Does closure of Doncaster Sheffield Airport end city's Eurovision 2023 bid?

Sam Ryder, arrives at Heathrow Airport in London after finishing second in the final of the Eurovision Song Contest in Italy.
Credit: PA
Sam Ryder, the UK's entrant, came second at this year's contest. Credit: PA

As the cities shortlisted to host the Eurovision Song Contest 2023 nervously wait to find out if their bids are still in the running, there are questions about whether one contender's fate may already have been sealed.

Next year's contest should have been held in Ukraine after the country won this year's competition.

But, with the ongoing turmoil caused by Russia's invasion, the European Broadcasting Union and the BBC confirmed that the UK would step in, having finished as runner-up.

Birmingham, Glasgow, Leeds, Liverpool, Manchester, Newcastle and Sheffield are all vying to stage the event next May.

The BBC said there would be an update today on the race to be named host.

But it comes at a potentially inconvenient moment for Sheffield, following the announcement on Monday that Doncaster Sheffield Airport is to close permanently.

There are four major requirements for any city hoping to host Eurovision: a venue able to hold at least 10,000 spectators; a press centre for 1,500 journalists; hotel accommodation for at least 2,000 delegates, journalists and spectators; and, most pertinently for Sheffield, a city served by an international airport.

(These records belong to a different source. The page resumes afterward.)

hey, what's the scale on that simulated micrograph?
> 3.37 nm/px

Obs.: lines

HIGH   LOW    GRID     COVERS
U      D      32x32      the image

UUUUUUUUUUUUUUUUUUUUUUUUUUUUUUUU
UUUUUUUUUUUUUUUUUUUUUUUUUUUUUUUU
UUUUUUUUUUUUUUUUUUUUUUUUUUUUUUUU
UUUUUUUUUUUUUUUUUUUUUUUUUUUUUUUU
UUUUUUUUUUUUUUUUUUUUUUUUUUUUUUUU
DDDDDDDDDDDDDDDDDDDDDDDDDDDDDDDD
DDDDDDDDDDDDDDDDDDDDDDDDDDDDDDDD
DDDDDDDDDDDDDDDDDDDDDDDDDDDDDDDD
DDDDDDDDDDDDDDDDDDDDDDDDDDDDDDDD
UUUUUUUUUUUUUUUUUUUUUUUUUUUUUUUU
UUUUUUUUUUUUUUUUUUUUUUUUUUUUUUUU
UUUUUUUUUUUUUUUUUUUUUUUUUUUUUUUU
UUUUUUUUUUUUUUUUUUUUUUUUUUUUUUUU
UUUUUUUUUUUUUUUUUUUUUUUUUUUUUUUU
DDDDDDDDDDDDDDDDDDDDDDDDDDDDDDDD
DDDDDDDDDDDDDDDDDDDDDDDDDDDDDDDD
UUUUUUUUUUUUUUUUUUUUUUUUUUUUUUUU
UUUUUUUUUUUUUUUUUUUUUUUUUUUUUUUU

Sheffield Arena Credit: ITV Yorkshire

Could Sheffield still host Eurovision?

The news that DSA is to close has not come out of the blue – its owners Peel Group had said in July that it may no longer be financially viable.

Following that announcement, Don Valley MP Nick Fletcher was among those to suggest the loss of the airport could be terminal for Sheffield's Eurovision bid, saying on social media: "Sheffield has to have a local regional international airport to meet the criteria. There is only one airport that fits that criteria. Doncaster Sheffield Airport."

Social media users also expressed concern about the potential implications. Writing on the Save Doncaster Sheffield Airport Facebook group, Barry Cunningham said: "If we have the ambition to host such international cultural and sporting events, we can't afford to be left behind and be regarded as a second class city region!"

Speaking following confirmation that the airport would close, Sheffield City Council leader Terry Fox said: "To say this is unwelcome news is an understatement – partners across South Yorkshire have made a massive effort to get Peel to consider alternatives and this is a significant blow."

But the council insists it still makes the grade as a potential host city.

A spokesperson told ITV News that there were plenty of other airports within easy reach of Sheffield which could cater for attendees and the bid had never been dependent on DSA remaining open.

While the loss of the airport is a huge blow, they insist, it will not be the factor which costs the city its hopes of hosting Europe's biggest party.